At March 31, 2021 and December 31, 2020, we had cash held outside of the Trust Account of approximately $176,595 and $633,266, respectively, which is available to fund our working capital requirements. Additionally, interest earned on the funds held in the Trust Account may be released to us to fund our Regulatory Withdrawals, for a maximum of 24 months and/or additional amounts necessary to pay our franchise and income taxes.

At March 31, 2021 and December 31, 2020, the Company had current liabilities of $48,141,857 and $18,690,703, respectively, and working capital of ($47,129,281) and ($17,159,683), respectively, the balances of which are primarily related to warrants we have recorded as liabilities. Other amounts related to accrued expenses owed to professionals, consultants, advisors and others who are working on seeking a Business Combination.

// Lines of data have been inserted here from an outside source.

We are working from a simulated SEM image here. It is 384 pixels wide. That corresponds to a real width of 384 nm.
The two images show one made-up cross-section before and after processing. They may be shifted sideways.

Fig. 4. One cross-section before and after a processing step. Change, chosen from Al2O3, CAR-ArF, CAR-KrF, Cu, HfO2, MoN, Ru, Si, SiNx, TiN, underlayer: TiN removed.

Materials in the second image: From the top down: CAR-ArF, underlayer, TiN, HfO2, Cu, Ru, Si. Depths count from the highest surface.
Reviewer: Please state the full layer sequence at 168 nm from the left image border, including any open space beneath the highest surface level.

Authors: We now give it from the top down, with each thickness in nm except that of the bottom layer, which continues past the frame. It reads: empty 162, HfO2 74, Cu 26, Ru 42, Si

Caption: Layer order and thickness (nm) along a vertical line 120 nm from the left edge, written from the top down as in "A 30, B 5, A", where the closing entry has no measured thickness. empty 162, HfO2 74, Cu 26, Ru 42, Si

We intend to use substantially all of the funds held in the Trust Account, including interest (which interest shall be net of Regulatory Withdrawals and taxes payable) to consummate our Business Combination. Moreover, we may need to obtain additional financing either to complete a Business Combination or because we become obligated to redeem a significant number of shares of our Common Stock upon completion of a Business Combination. Subject to compliance with applicable securities laws, we would only complete such financing simultaneously with the completion of our Business Combination. If we are unable to complete our Business Combination because we do not have sufficient funds available to us, we will be forced to cease operations and liquidate the Trust Account. In addition, following our Business Combination, if cash on hand is insufficient, we may need to obtain additional financing in order to meet our obligations. To the extent that our capital stock or debt is used, in whole or in part, as consideration to consummate our Business Combination, the remaining proceeds held in our Trust Account, if any, will be used as working capital to finance the operations of the target business or businesses, make other acquisitions and pursue our growth strategy.

Contractual Obligations

As of March 31, 2021 and December 31, 2020, we did not have any long-term debt obligations, capital lease obligations, operating lease obligations, purchase obligations or long-term liabilities. In connection with the Public Offering, we entered into an administrative services agreement to pay monthly recurring expenses of $20,000 to The Gores Group for office space, utilities and secretarial support. The administrative services agreement terminates upon the earlier of the completion of a Business Combination or the liquidation of the Company.

The underwriters are entitled to underwriting discounts and commissions of 5.5% ($18,975,000), of which 2.0% ($6,900,000) was paid at the IPO Closing Date, and 3.5% ($12,075,000) was deferred. The Deferred Discount will become payable to the underwriters from the amounts held in the Trust Account solely in the event that the Company completes a Business Combination, subject to the terms of the underwriting agreement. The underwriters are not entitled to any interest accrued on the Deferred Discount.

Recently Issued Accounting Pronouncements Not Yet Adopted

Management does not believe that any recently issued, but not yet effective, accounting pronouncements, if currently adopted, would have a material effect on the Company's financial statements based on current operations of the Company. The impact of any recently issued accounting standards will be re-evaluated on a regular basis or if a business combination is completed where the impact could be material.